Is there any tool to monitor/measure power consumption of a DGX box. nvidia-smi only lists the power consumption on GPUs but not the entire node (e.g., CPU, memory chips).
I didn’t find an appropriate section to put this question. Please help to move this question to appropriate section please. Thanks.
Hi @llodds !
You can get the total system power in-band or out-of-band via IPMI. For example:
dgx05:~$ sudo ipmitool sensor get PWR_SYSTEM
Locating sensor record...
Sensor ID : PWR_SYSTEM (0x6e)
Entity ID : 7.0
Sensor Type (Threshold) : Chassis
Sensor Reading : 1560 (+/- 0) Watts
Status : ok
Lower Non-Recoverable : na
Lower Critical : na
Lower Non-Critical : na
Upper Non-Critical : 19890.000
Upper Critical : 19890.000
Upper Non-Recoverable : na
Positive Hysteresis : Unspecified
Negative Hysteresis : Unspecified
Assertion Events :
Assertions Enabled : unc+ ucr+
Deassertions Enabled : unc+ ucr+
This shows that the current total system power is 1560W (this is an idle system, obviously :-) ). If you wanted individual components,
ipmitool sensor will give you all known sensors, with power ones all having the
Hi @ScottEllis Thanks for the reply. I don’t have the sudo access. It’s a DGX clone on Azure. Is there a tool that I can use without having the sudo access. Thanks.

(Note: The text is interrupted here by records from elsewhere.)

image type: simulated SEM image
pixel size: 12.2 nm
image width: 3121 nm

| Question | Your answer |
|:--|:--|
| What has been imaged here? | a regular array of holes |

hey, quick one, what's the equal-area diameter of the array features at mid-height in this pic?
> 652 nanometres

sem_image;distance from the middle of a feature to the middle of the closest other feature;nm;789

I am not aware of a way to do that. Even tools like powertop require access to kernel and sysctls that aren’t normally accessible by an unprivileged user.
If it’s a cloud instance, I’m curious why you care about power usage. Is this to see how close to “optimal” your code is?
OK. Thanks for the information. I will talk to the sysadmins who have the root access to see if they can get the power consumption. Eventually we want to buy some DGXs in-house. Cloud DGX is merely a test box. We want to get some exact numbers to compare with those for in-house CPU boxes. Yes, we would like to know the percentage of the actual power consumption compared to the reported peak power of DGX machine. We would also like to see whether we can tune down the CPU/GPU frequency to lower the power consumption without hurting much on the application’s performance (application is memory bandwidth bound). Always go greener!